But the SPGB is NOT a Luxemburgist party, and we do not consider her, or Marx, as infallible canon. Her position, or Kautsky's, did not determine the SPGB critique of the Russian Revolution. And as an experience October 1917. The lessons from it for to-days working class , can only be negative ones.
Many shared Luxemburg's initial support and enthusiasm for the Russian Revolution, that cannot be denied, but on later mature reflection of events, Marxists such as Pannekoek could re-evaluate the whole revolutionary period as a bourgeois revolution from the outset. How long it would have taken for Luxemburg to reach a similar position, who knows?
Can we prove that achieving socialism requires little bloodshed? The SPGB has perhaps the most thought out argument for maintaining that there is all possibility that socialism can be achieved by little violence. Its been discussed and debated within the SPGB since it began all through the various stands of popular contemporary political currents of the time, from insurrectionists to syndicalism. So far, it has been a matter of the Socialist Party unfortunately saying "we told you so" and that hurts and gives no satisfaction to most SPGB members. We want to be proved wrong and that somehow there is a shortcut to socialism. But we are a miserable lot of gloom and doom merchants, but again at same time, we are rosy eyed optimists too in our views that the workers are fully capable of eventually understanding socialism and organising for it with the minimum of social disruption and upheaval and chaos, normally associated with revolution.
The SPGB case is a valid proposition for the working class to choose or reject and it should not be denied to them though omission or by misinterpretation. The SPGB position is that we deem it as very unlikely that the capitalist class would be capable of resisting socialism violently and have argued that in my posts. See also the thread of workers in uniform somewhere on the forums why we think soldiers and police will align themselves with the socialist majority.
But not being soothsayers or determinists, we say that there may indeed be a reaction from the capitalist class and it would be resisted and thus we adopt the slogan "peacefully if possible , forcibly as necessary" and that's been part of the SPGB case since 1904 and the reason we emphasise the importance of capturing political control of the state machinery INCLUDING the armed forces to guarantee the will of the majority over any recalcriant minority.

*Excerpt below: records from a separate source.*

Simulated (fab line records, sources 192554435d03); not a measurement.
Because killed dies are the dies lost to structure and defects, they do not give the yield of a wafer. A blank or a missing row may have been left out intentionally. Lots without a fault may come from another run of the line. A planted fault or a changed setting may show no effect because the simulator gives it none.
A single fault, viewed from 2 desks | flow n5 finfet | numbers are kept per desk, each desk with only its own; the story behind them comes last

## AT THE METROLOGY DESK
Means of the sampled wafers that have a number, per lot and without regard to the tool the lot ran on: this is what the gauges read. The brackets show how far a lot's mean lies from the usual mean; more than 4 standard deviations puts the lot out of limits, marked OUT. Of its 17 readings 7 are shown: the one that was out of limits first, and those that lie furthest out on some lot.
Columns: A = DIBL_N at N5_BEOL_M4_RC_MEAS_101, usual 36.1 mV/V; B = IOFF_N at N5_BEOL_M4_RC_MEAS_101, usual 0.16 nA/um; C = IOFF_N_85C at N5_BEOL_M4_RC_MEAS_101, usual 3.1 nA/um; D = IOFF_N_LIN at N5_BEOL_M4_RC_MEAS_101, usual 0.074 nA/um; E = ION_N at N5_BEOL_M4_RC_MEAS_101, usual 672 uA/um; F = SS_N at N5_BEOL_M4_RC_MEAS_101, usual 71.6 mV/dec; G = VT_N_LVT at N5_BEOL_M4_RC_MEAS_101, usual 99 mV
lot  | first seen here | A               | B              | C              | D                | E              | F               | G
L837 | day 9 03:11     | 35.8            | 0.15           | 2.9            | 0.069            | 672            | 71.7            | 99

A 1934 article upon the Austrian workers uprising which may also illustrate our attitude to violence and non-violence by workers:
"Workers all over the world have been moved to admiration by the heroic resistance of the Austrian workers, fighting in defence of their trade union and political organisations. These men were organised in a party to which we are opposed, a party whose policy we know to be wrong, but that should not, and does not, prevent us from welcoming the spirit in which they defended themselves. Their conduct is a proof that the working class can produce men and movements as tenacious, and possessed of as much endurance and integrity, as anything the ruling class can show, despite the manifold advantages of their position...
...The Government was probably surprised by the vigour of the defence, which, perhaps, explains their declaration on the opening day of the struggle that they had it well under control. On the other hand, this may have been a deliberate lie, like many other statements they issued... Never at any time had the Social Democrats the slightest chance of success, unless backed up by a revolt in the regular army. This was rumoured, but falsely...The struggle was not even a forlorn hope, for there never was any ground for hope....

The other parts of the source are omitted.